They are: Procedural/Operational which focuses on rules of the game, Evironmental deals with where the game will be played, Equipment focuses on adaptations to playing equipment and Human Intervention involves human contact, praise and instruction.

Focusing on Procedural/Operational modification, I may change a few rules. I may have a pinch hitter for the runner who will run from home plate with the batter to 1st base and then take over from there or have the batter have a few seconds of lead time before the ball can be thrown after their hit. I will also allow the batter to either use a batting tee instead of having the ball pitched to them or they can have the ball pitched to them at a low speed, whatever they are most comfortable with.

On defense I will allow the player to be teamed up with another player to assist them while playing their position.

For environmental modifications, I would have the game played on a hard surface, such as concrete or blacktop, so the player can move as easily as possible. And have flat running bases so they can actually tag the base. I would also shorten the playing field/area to accommodate the player but still allow everyone else to enjoy the game as well.

One of the most important modifications that can be made is to the equipment. They way I would modify the equipment used is to have the player use a lighter but bigger (wider and longer) bat to help hit the ball better. The bat may also have a brace, which goes from the handle and straps on to the forearm so they can swing and control the bat better. I will also use a brighter color and slightly bigger ball so the player can connect better for the swing.

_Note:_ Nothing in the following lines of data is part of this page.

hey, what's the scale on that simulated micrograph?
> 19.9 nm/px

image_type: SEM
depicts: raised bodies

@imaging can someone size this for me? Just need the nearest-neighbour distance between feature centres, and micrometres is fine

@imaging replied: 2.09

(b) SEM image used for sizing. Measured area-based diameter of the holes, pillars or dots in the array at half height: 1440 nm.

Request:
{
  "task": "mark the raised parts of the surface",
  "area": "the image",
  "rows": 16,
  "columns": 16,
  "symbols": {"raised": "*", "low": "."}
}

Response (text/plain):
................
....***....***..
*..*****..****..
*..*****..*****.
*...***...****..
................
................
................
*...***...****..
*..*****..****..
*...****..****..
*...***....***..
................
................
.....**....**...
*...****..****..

For Human Intervention, I will have a 'buddy partner' for the player to help with anything necessary, they would be there as an aid for the disabled player. For instance they will help the player run their bases on offense and help them to scramble for the ball on defense. This 'buddy partner' will also help the child with proper game instruction and tell them what they may need to change in order to play better.

I think these modifications would help someone with left-sided hemiplegia play in an integrated game of baseball where everyone can enjoy. In order to think of certain adaptations for someone with a disability to play any particular game, I learned that you have to be very creative and look at things from not only your perspective but from theirs also.